Saturday, July 7, 2007

on monitoring enterprise shared/common components

I had an encounter with a commonly used enterprise component - single sign-on, specifically, a tool called Site-minder (now owned by computer associates).

First my rant, as this cost me 3 days of my life and a weekend away from my family. While quite a nifty tool and what appears to be a highly scalable platform, I was not prepared for the level of 'blindness' to simple things like throughput and response time. You can get all sorts of information about connections, threads etc. however, the information isn't sufficient within the package to fully monitor what is going in and out of this black-box. Also, no historical graphs in the monitor ? Wait, that is another product you have to buy from CA ? Wouldn't it be awesome if only we could reset the stats/counters at run-time ? That way, you could tune, then reset the stats/counters & re-measure.

OK. Got that off my chest and it wasn't completely venomous. Believe me, its been a tough week.

Seriously, shared infrastructure typically have really compelling business cases and yes, there are truly efficiencies to be gained, however, effective monitoring becomes absolutely critical. All eggs in one basket means you save on baskets and runners, however, the stakes for a mistake go way up !! So you better be careful.

Shared infrastructure is also more complex to model and monitor, specifically when you are dealing with layered distributed systems. Eg., in the Siteminder model, there are agents that consume transactions (may be locally cached) from a series of policy servers which in turn consume transactions from downstream services, eg. LDAP directory servers, authentication servers ...

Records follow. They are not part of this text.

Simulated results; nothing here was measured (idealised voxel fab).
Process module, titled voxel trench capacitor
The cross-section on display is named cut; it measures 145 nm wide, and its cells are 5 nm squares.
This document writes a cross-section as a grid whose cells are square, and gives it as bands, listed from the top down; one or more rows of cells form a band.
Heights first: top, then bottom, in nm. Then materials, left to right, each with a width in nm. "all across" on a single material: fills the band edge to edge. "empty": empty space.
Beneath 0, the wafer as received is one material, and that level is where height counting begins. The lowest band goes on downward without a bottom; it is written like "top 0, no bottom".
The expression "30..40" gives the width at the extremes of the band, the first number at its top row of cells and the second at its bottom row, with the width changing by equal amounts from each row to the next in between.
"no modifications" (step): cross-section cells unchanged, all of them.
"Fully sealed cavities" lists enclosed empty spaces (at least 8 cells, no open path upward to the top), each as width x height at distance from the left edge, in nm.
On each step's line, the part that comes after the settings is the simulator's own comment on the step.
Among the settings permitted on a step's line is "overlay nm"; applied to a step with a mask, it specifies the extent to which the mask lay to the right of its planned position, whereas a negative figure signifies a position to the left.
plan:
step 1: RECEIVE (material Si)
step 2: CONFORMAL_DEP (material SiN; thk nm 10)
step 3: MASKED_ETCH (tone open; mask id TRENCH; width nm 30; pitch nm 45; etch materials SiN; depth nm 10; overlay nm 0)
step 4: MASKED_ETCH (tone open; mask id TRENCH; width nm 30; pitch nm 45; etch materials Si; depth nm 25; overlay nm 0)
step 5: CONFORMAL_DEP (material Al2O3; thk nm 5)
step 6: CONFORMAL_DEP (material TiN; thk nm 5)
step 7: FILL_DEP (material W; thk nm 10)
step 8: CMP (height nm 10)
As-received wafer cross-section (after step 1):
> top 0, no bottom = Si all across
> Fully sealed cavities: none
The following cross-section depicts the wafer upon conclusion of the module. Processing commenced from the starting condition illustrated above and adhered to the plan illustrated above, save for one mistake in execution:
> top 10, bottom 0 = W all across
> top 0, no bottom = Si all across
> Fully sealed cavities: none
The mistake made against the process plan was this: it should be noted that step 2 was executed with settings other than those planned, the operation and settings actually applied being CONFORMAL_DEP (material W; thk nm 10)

In such a framework, I would closely monitor the following aspects :
- daily/hourly transaction arrival rate from each agent (and the cache rate).
- transaction response time variance (this is a sign of downstream bottlenecks)
- resource consumption in the policy server (no. of threads active/in-use) .. monitor at peak
- above three for each of the downstream consumables.

If your application support team can do this, they have the first clue about what is going on within their framework else, guess what, tomorrow you may go through what I just went through this past week.